An already controversial Obama administration push to find and arrest illegal immigrants is facing a new round of criticism from civil rights and immigrant groups, who say that documented U.S. citizens are being detained under the program. How often is this really happening? Here, a brief guide to the federal government's immigration crackdown, and some of its unforeseen consequences:
Are immigration agents really detaining U.S. citizens?
Yes, at least in a flurry of recent cases. These people are typically picked up by local police for other reasons — U.S. citizen Antonio Montejano of Los Angeles, for example, was arrested for allegedly shoplifting a $10 bottle of perfume last month. But in custody, he was tagged as a suspected illegal immigrant by federal agents, acting on bad information in their database. As is typical in these cases, Montejano was supposed to be released quickly, but immigration agents told police to hold him in a local jail for possible deportation.
Wait, they can do that?
In theory, it's OK to hold people who have been arrested if they're genuinely suspected of being in the U.S. illegally. Under the controversial Secure Communities program, federal agents can tell police to keep criminals locked up, pending an investigation into the detainees' legal right to be in the country. But mistakes happen: Montejano spent two extra days in jail after the judge in his shoplifting case ordered him released. "I was telling every officer I'm an American citizen," he tells the Los Angeles Times. "Nobody believed me."

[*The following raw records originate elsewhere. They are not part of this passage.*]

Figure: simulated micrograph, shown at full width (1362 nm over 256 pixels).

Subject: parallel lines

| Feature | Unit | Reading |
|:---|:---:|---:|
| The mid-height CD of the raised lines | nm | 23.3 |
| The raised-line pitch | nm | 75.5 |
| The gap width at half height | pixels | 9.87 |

Could Montejano take legal action?
Possibly. "Any case where an American is held, even briefly, for immigration investigation is a potential wrongful arrest," says Julia Preston in The New York Times. The Immigration and Customs Enforcement agency (ICE), which runs Secure Communities, takes the allegations "very seriously," spokesman John Morton tells the Times. "We don't have the power to detain citizens," he says.
How often is this happening?
That depends on whom you ask. The American Civil Liberties Union points to the cases of Montejano and three others as irrefutable evidence that the problem is real, and widespread. The ACLU cites a study which found that 82 people were held — for up to a year — at Arizona immigration detention centers until a judge said they couldn't be deported because they were citizens. But the Center for Immigration Studies, a think tank dedicated to reducing immigration, says the ICE database "contains no records of U.S. citizens who were detained by or for ICE."